Last month, we announced that new fuel economy and global warming emissions standards could reduce fuel consumption from heavy-duty trucks by 40%. Today, we are releasing a fact sheet that highlights some of the ways we can reach that target if we take action on trucks. You can follow the conversation on Twitter to see how we plan to #ActOnTrucks.
Trucks do a lot of work—and use a lot of fuel
Heavy-duty vehicles range from heavy-duty pick-ups to delivery vans to buses and tractor-trailers. While they combine for just 7% of the vehicles on the road, they consume 25% of the fuel, due in large part to the literally tons of people and goods transported. Two-thirds of this fuel is used by the trucks that are probably the most familiar and iconic, tractor-trailers.
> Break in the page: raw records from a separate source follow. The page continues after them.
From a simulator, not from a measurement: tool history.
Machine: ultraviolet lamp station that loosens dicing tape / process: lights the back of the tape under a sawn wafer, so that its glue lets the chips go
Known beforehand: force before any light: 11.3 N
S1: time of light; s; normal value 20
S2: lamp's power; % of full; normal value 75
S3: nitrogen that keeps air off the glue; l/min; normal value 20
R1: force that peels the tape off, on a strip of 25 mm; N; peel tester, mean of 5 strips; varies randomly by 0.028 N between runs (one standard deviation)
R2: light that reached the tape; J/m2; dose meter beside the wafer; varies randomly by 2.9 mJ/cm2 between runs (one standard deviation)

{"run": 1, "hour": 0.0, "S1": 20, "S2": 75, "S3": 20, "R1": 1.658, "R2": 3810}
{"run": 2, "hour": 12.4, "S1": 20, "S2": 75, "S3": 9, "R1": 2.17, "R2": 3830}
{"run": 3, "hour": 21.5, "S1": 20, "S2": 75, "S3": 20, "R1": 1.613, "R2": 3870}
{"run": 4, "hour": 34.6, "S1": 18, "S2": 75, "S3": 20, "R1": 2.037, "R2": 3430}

Technology can help reduce that fuel usage
Our analysis looked at a wide variety of technologies to reduce fuel usage from heavy-duty trucks, from those that are starting to become more widely available today to those that have only been demonstrated in advanced demonstration projects like the Department of Energy’s SuperTruck program.
We see lots of opportunity for improved efficiency. Automated manual transmissions can keep the engine operating at the most efficient speeds, blending the efficient shifting of a manual transmission with the sophisticated controls of an automatic.
Technologies developed for the engine such as waste heat recovery can make the engine more efficient as well, in this case by utilizing heat that would otherwise be lost to exhaust. And all of this is in addition to load reduction strategies such as improved trailer aerodynamics and low-rolling resistance tires, which can significantly reduce the amount of energy needed to power a vehicle.
For vocational vehicles, which range from delivery vans to dump trucks, one of the technologies that could lead to some of the strongest reductions is hybridization.
Hybrid applications are best aimed at vehicles with lots of stop-and-go behavior and vehicles that use a lot of fuel to power external devices, such as utility trucks or refuse trucks. For example, garbage trucks not only stop and start more frequently than any vehicle on the road, but fuel is also consumed even when the vehicle is not moving in order to power the compaction device. In an application like this, energy can be stored on board, either from a battery (in the case of a hybrid-electric) or through a pneumatic fluid (in the case of a hydraulic hybrid), and then used to “launch” the vehicle during stop-and-go operation.
Just like with bucket trucks, where you can use a battery to power the vehicle’s on-site work, there is also an opportunity to reduce fuel usage by using a battery-powered electrified compaction unit. Though expensive, in the right application, hybrid vehicles such as these can provide a significant opportunity to reduce fuel usage over the lifetime of a vehicle.
These technologies can be cost-effective as well
While there are numerous technologies that can be employed, one of the questions we looked at in our analysis was what technologies would also be cost-effective. After all, it is important that these standards drive innovation that will benefit the users of these vehicles.
Given this consideration, we found that our suite of technologies could be applied to tractor-trailers and pay for themselves in fuel savings in just over a year! And while pick-up trucks and vocational vehicles travel significantly fewer miles and therefore take a little bit longer to recoup the investment costs, we found that even hybrid vocational vehicles can pay for themselves in less than 100,000 miles, well below the lifetime of these vehicles.
Standards are necessary to help drive down emissions and oil usage
By helping to drive technologies into the market to provide consumers with new, cost-effective solutions to reduce fuel consumption, fuel economy and global warming emissions standards for heavy-duty vehicles could reduce fuel usage from the average new heavy duty vehicle by 40% in 2025, as compared to a 2010 vehicle. In 2030, this would reduce the country’s global warming emissions by about 270 million metric tons and allow us to continue on a path to cut our projected oil use in half by 2035.